This pipeline transforms total precipitation NetCDF files into Parquet format.
The source data is publicly available and is hosted at gs://gcp-public-data-arco-era5/raw/date-variable-single_level
.
The transformed data supports:
- regular queries with filtering with timestamp.
- filtering by H3 geospatial index
To build the docker image, run:
docker build -t netcdf_to_parquet .
To run the docker container, here's an example command:
docker run -v $(pwd)/output:/app/output netcdf_to_parquet <start_date> <end_date> <out_dir>
Here, start_date
and end_date
are in DD-MM-YYYY format.
And out_dir
is the directory where the parquet files will be generated.
For example:
docker run -v $(pwd)/output:/app/output netcdf_to_parquet 01-01-2022 04-01-2022 out_dir
Poetry makes life easier for managing dependencies and creating environments. Note that you need to have Poetry pre-installed in your system. To install Poetry, follow the steps listed here.
To generate and activate the environment, run following commands from the root directory:
poetry install
poetry shell
python -m netcdf_to_parquet 01-01-2023 03-01-2023 ./parquet_files
For the ease of usability, this is also available on test pypi (protype stage).
To install it in your python environment, run:
pip install --index-url https://test.pypi.org/simple/ --extra-index-url https://pypi.org/simple/ netcdf-to-parquet
To generate files in Apache parquet format, here's an example command:
import datetime
import netcdf_to_parquet
netcdf_to_parquet.main(
start_date=datetime.date(2022, 1, 1),
end_date=datetime.date(2022, 1, 4),
out_dir="parquet_files",
)
Once you have generated the parquet files, you can load it as a dataframe and run queries on timestamp, H3 index, etc.
Here's an end to end example to generate a parquet file for total precipitation data from January 1, 2022 and then run queries on it.
import datetime
import pandas as pd
import netcdf_to_parquet
netcdf_to_parquet.main(
start_date=datetime.date(2022, 1, 1),
end_date=datetime.date(2022, 1, 1),
out_dir="parquet_files",
)
dataframe = pd.read_parquet("parquet_files/precipitation_01_01_2022.parquet")
# filtering by datetime
filter_timestamp = pd.Timestamp("2022-01-01 02:00:00")
filtered_dataframe = dataframe[dataframe["time"] == filter_timestamp]

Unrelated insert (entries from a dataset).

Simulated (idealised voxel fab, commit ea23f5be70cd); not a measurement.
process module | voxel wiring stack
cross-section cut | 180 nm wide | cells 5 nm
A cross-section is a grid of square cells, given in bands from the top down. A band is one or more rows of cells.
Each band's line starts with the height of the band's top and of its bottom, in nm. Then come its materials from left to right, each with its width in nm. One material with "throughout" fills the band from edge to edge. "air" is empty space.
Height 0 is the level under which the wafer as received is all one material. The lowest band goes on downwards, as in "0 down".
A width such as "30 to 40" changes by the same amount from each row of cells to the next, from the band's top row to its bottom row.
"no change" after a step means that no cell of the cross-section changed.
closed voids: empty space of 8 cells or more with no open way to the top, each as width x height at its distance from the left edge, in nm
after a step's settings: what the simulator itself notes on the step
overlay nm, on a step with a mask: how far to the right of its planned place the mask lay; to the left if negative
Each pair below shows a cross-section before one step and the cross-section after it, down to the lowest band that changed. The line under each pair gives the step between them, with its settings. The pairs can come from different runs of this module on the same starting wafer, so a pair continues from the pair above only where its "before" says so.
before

print(filtered_dataframe.head())
# filtering by H3 indexing
filtered_dataframe = dataframe[dataframe["h3_index"] == "890326233abffff"]
print(filtered_dataframe.head())
-
To avoid saving the source file locally, this project uses gcsfs to stream the source NetCDF file into memory.
-
Pre-commit Hooks: This project uses pre-commit hooks to ensure code quality. To set up pre-commit hooks, run:
poetry run pre-commit install
To run pre-commit hooks on all files manually, run:
poetry run pre-commit run --all-files
-
GitHub Actions: This project uses GitHub Actions for continuous integration. The workflow is defined in
.github/workflows/ci.yml
and runs tests on every push to themain
branch.
To run the tests, simply run poetry run pytest
.
Note that some of the tests are live tests that actually download a file from GCS bucket. Depending on your system and internet speed, it might take upto few seconds to execute the tests.
There is some scope of improvements to further enhance the performance
-
Parallel Processing: Since we would be potentially dealing with hundreds of files, we can spped up the process significantly by using parallel processing.
-
Object Oriented Programming: For better maintainability, we should refactor the code to use OOP (perhaps rewrite using SOLID design principles).
-
Bloated with dependencies: Currently, this has some heavy dependencies. To have something light weight, we can narrow down the exact functionalities needed and look for some light-weight libraries.
-
Tests and Coverage Report: Add some more end to end tests (including for one when this is being used as a library) and add coverage report.
-
Logic of main() function: The implementation of the
main()
function in__main__.py
seems unnecessarily complex and convulated. This can be refactored and simplified.
There are some minor issues that need to be fixed:
-
When this is being used as a library in a python environment, GCS gets initialized when it is imported. This is not the desired behaviour. However, this should be an easy fix.
-
When this is used as a container, it proceeds to open the file remotely and then suddenly dies without any error. This needs to be fixed.
-
There are some conflicts with
black
andflake8
's formatting. These conflicts need to be fixed.